Outrageous Freedom: In the Face of Deep Prejudice and Persecution, the Ugandan Gay Rights Movement Crafted a Surprising Victory
When I met John Abdallah Wambere, known by his gay activist nom de guerre Longjones, my first thought was: ‘Will that shirt get him killed someday?’ We had arranged lunch at Fang Fang, an upscale Chinese joint in Kampala, Uganda, and I’d wondered whether I would recognise him. Then he walked in and even my (often unreliable) gaydar pinged immediately. He had a certain out-and-proud swagger, and his rainbow bracelets and pride jewellery rustled and clicked as he walked. He was indeed long, topping out at nearly two metres, not counting the unpruned stalks of dreadlock growing out of his head. And the shirt. Bright purple, hanging like a bright gay sail on the dark mast of his frame, it seemed to propel him forward with the breeze.
He cut quite a different figure from the one you might expect to find in ‘the world’s worst place to be gay’, as a BBC documentary described Uganda in 2011. During the past several years, a broad societal revulsion toward homosexuality has erupted into frank attempts to identify, persecute, and ultimately execute gays. David Bahati, a parliamentarian who is now the ruling party’s chief whip, proposed a bill in 2009 calling for imprisonment not only of gays but also of those who fail to report them. Repeat offenders could be executed, although Bahati assured the documentary’s reporter Scott Mills, a gay BBC Radio 1 disc jockey, that he strongly preferred rehabilitation to hanging.
I came to Kampala to meet Longjones and other gay activists, as well as those who wished to oppress, jail, and ‘cure’ them. The anti-homosexuality bill never passed, but Bahati has reintroduced it in every legislative session since. When I arrived, parliament had moved its deliberation behind closed doors, so no one knew whether it would pass this year or, for that matter, this afternoon. The bill’s fate remained a mystery and, at any moment during our meal of fried rice and tofu, we could get news that the knock of a gavel had put Longjones on a path to the gallows.
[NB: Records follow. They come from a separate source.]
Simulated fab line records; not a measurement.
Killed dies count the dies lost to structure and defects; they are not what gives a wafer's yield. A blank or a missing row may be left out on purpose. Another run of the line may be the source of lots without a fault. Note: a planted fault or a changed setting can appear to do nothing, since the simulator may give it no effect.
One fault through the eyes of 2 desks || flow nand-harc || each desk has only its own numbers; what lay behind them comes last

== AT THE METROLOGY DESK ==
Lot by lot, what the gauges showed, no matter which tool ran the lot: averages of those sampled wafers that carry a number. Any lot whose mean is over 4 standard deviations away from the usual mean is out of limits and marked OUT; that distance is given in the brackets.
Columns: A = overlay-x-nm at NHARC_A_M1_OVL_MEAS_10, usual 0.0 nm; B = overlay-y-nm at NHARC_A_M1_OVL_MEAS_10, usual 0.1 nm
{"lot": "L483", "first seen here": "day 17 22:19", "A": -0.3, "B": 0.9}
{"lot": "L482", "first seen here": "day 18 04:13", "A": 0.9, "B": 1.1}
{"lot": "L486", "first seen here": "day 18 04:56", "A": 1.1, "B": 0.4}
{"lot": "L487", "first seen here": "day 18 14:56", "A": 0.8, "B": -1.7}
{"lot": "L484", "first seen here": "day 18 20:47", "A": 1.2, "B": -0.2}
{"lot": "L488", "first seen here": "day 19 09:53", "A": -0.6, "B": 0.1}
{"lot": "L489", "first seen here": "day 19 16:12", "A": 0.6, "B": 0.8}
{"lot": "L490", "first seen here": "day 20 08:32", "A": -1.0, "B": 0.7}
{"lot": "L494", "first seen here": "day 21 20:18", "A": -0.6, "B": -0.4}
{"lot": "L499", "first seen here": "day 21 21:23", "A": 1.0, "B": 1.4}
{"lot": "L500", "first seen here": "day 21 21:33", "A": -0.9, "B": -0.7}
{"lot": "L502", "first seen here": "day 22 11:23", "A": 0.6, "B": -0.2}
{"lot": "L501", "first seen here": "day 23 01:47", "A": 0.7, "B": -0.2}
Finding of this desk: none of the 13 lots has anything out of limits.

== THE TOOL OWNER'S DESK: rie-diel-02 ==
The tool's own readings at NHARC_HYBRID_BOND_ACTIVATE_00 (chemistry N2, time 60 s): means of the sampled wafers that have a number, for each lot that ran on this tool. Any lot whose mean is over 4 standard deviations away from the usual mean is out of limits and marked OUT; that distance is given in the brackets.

But anti-gay plots in Uganda had something special about them — the intense, abiding attention of the Western media. Since they learned about the persecution of gay people in Uganda, a cavalcade of filmmakers, journalists, and human rights activists has descended on Kampala over the past few years to bring back story after story about the worsening conditions for gays, and the fraught lives they lead, pinched between the threat of lynching by the common man and prosecution by the government.
Why was Uganda, a country of sickening anti-gay hatred but no executions, whippings, or anti-gay pogroms, singled out as the worst of the bunch?